By Jim Vincent, senior editor, Moody Publishers
Here’s a fun fact: The Bible Institute for Home and Foreign Missions—Moody Bible Institute’s formal name when D. L. Moody was alive—operated a hotel for six months in 1893.
The Bible Institute had begun classes in 1889, and one year later President Benjamin Harrison designated Chicago as the site of the World’s Columbian Exposition. When this elegant world’s fair opened May 1, 1893, Moody the evangelist was ready. He had invited singers, speakers and noted evangelists from the United States and abroad to join him in an international outreach at various sites near the exposition, located just eight miles from the Bible Institute.
But where would he house the various guests that would come and go during the fair? One year earlier the Bible Institute had added two floors to the 153 Building, the first structure on campus. The additional floors would increase the dorm space for male students. It wasn’t fully occupied, however, so Moody and his team made the Institute the headquarters for the crusade.
Three hundred out-of-towners and preachers came, many staying in “Hotel Moody,” along with some students who participated as counselors and helpers. Preachers from Germany, Poland, Russia and France led services for international guests in their native languages. And at the end of a long day and evening, they would return to the Bible Institute for a good night’s sleep.
That is just one of several surprise discoveries I made while doing research for The MBI Story, a book that chronicles 125 years of Institute history as Moody Bible Institute celebrates its anniversary this year.
Here are three others:
R. A. Torrey, president from 1899 (upon Moody’s death) to 1904, later would become dean of the Bible Institute of Los Angeles. As the second president of Moody Bible Institute and the first dean of the Bible Institute of Los Angeles (now Biola University), Torrey became “the only man to have been head of the two largest Bible institutes in the world,” according to Will Houghton, Moody’s fourth president.
Equally amazing, President Houghton had been a vaudeville comedian before he sensed God’s call into the ministry. He left the theatrical genre to become a song leader, singer and, eventually, a preacher. His own spiritual turnaround caught the attention of audiences. When thenMoody President James Gray heard the gifted pastor of Calvary Baptist Church in downtown Manhattan, he declared, “There is the man to follow me at the Institute.”
A fourth discovery is the modern, much-in demand athletic facility known as the Solheim Center. I was a student and employee in the days of the cramped North Hall and I remember the cracker box court that gave players at most three feet before they would crash into the end wall.

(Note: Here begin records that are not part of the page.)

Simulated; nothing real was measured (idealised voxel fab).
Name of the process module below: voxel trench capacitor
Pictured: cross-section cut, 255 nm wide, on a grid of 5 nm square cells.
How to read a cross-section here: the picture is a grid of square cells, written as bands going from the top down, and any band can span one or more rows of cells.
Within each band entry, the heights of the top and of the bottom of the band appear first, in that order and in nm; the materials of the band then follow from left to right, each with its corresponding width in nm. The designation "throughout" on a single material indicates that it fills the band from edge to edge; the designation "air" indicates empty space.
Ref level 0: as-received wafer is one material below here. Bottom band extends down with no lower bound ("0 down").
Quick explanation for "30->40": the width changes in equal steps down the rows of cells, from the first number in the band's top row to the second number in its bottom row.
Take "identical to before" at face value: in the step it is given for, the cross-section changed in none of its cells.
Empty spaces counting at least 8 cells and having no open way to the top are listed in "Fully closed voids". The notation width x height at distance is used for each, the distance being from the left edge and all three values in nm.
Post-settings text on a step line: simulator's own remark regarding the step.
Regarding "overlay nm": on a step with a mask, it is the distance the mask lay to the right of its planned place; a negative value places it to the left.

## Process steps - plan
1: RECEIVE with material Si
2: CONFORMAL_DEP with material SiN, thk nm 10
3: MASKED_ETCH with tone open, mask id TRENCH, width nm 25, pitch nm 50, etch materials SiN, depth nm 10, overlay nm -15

I marvel at the Solheim, with its three side-by-side basketball courts. From 1991–2005 the NBA held its rookie camp here, and in the 1990s three different U.S.A. basketball teams trained at the Solheim before winning gold medals in international competition. Today, NBA teams still practice here before facing the Chicago Bulls at the United Center. What a blessing from God this spacious, modern facility is—one of several surprise developments during Moody’s 125 years.